Wednesday, June 22, 2011

game preview: California

Date/Time: Thursday, June 23; 7:00

TV: ESPN2

History against the Bears: 1-0

Last matchup: UVA 4, Cal 1; 6/19/11; Omaha, NE - College World Series

Last game: South Carolina 7, UVA 1 (6/21); Cal 7, Texas A&M 3 (6/21)

Blogs of the enemy: California Golden Blogs

Cal's possible lineup:

C: Chadd Krist (.297-2-43)
1B: Devon Rodriguez (.283-5-35)
2B: Tony Renda (.333-3-43)
SS: Marcus Semien (.279-5-35)
3B: Mitch Delfino (.265-4-21)
LF: Austin Booker (.310-1-24)
CF: Darrel Matthews (.274-0-18)
RF: Chad Bunting (.274-7-25)
DH: Vince Bruno (.301-0-13)

Pitching probables:

RHP Tyler Wilson (9-0, 2.33, 119 K's) vs. RHP Dixon Anderson (4-3, 3.90, 41 K's)

Cal's bullpen:

RHP Kevin Miller (6-4, 2.78, 86 Ks)
LHP Kyle Porter (6-0, 1.89, 57 Ks)
RHP Logan Scott (1-2, 3.09, 30 Ks)
RHP Matt Flemer (4-2, 1.86, 41 Ks, 6 sv)

Well, we meet again.  South Carolina used a sizable streak of luck to beat the Hoos 7-1 yesterday, placing UVA in the loser's bracket against Cal, again, which beat Texas A&M in the early game.  The other Carolina was the beneficiary of some of the screwiest base hits I've ever seen - one ball bouncing off home plate and over Keith Werman's head into right field, another hit off the tip - not the end of the barrel, but the tip - of the bat.  Both drove in a run each.

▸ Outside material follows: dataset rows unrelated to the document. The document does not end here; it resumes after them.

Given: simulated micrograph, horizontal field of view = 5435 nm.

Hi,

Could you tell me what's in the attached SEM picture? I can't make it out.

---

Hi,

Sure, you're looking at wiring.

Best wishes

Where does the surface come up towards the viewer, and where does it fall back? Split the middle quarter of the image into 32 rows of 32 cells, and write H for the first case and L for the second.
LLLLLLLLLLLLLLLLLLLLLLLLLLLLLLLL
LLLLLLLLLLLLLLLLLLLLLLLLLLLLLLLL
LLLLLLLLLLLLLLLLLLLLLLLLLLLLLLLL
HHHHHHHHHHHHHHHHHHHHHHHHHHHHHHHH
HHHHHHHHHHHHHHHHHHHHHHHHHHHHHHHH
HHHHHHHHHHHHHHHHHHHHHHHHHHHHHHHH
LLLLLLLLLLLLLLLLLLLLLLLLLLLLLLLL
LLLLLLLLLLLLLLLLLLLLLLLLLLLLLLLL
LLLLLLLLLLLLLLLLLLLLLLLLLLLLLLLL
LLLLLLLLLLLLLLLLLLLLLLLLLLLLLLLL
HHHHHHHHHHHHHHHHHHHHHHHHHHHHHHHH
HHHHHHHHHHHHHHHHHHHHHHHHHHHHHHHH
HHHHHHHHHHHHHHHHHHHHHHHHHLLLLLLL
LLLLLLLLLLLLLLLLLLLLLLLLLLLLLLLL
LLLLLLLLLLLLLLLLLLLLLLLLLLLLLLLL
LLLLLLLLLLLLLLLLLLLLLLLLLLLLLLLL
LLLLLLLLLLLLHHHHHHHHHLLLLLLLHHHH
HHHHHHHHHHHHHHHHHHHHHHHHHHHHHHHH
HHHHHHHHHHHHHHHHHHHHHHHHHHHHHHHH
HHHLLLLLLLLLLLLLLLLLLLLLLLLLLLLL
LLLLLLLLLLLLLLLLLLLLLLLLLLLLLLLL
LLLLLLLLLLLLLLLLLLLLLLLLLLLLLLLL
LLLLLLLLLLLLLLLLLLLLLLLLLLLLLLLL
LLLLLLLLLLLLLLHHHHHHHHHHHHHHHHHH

But it's not like they needed the lucky bullshit to actually win the game.  UVA did it to itself - Steven Proscia's first-inning error was costly to the tune of three runs, and the bats finally petered out after running on fumes in the past couple games.  And South Carolina's line drives to the gap finished the job.  They fielded well - even made Sportscenter with a web gem - and minus the bunts, out Virginia-ed Virginia.

If the Hoos are to earn a rematch against South Carolina, they'll have to do it against Cal's third starter, huge right-hander Dixon Anderson.  Anderson hasn't pitched since Cal eliminated Rice in the regionals two weeks ago - he wasn't needed in the supers as the GBs dispatched Dallas Baptist in two games.  Anderson is 6'6", and while his 23 walks aren't an alarming number at all, his 41 strikeouts - below 2 every 3 innings - are well below average.  He was drafted in the ninth round this year, which is down from last year (he's a redshirt junior) where he was drafted in the sixth.  Scouting reports from last year indicate a fastball that tops out at 94 and below-average command.  Can't say how he's progressed this year but I would guess he hasn't improved those weaknesses much, as he's slipping in the draft.

Tyler Wilson should be able to go for the Hoos, having thrown under 40 pitches on Sunday in his last outing.  The UVA bullpen should be fully stocked; I don't know if we can say the same about the Cal bullpen, with closer Matt Flemer having thrown 54 pitches yesterday against A&M.  Strictly using the one-hour-per-pitch rule of recovery, Flemer won't be ready, but this is the CWS, man, so I ultimately don't think Cal will hold him back.

UVA is in a hole, no doubt about it.  The difference between winning and losing on Tuesday is having to win just one of two, vice having to win three in a row.  But optimism should reign supreme on Thursday.  This is how the three games this weekend break down:

1) as little disrespect as possible to Cal (I can't say this and honestly claim none at all), but if UVA sends Tyler Wilson to the mound and he can't outpitch Dixon Anderson (whose high draft status is based more on projectability than results) and UVA can't beat regional-3-seed Cal, then we had no chance anyway.
2) after that, Danny Hultzen will take the mound.  Probably against South Carolina's Michael Roth, but still - Danny Hultzen, man.
3) anything goes.

So.  One step at a time.  The Hoos gotta buckle down, see the ball better out of the hand of the pitcher, and get one job done at a time.  It's been done before - ask Sakerlina.

2 comments:

Anonymous said...

Can you explain why UVa brought in so many pitchers at the end of the game? Is this like "emptying the bench" at the end of a losing effort in basketball?

Brendan said...

For several reasons, not sure which is more prominent than the others:

- Many of those guys haven't pitched in a while and they needed work.

- Better to use a bunch of guys and still keep them available for the next game than to burn one arm.

- Most of those guys aren't long-distance guys anyway. Winiarski could have finished the game himself, but he's the only one, and, see reason above. Might as well keep him available.

- When you're down 6-1, 7-1, one pitcher's as good as another if the bats don't do anything.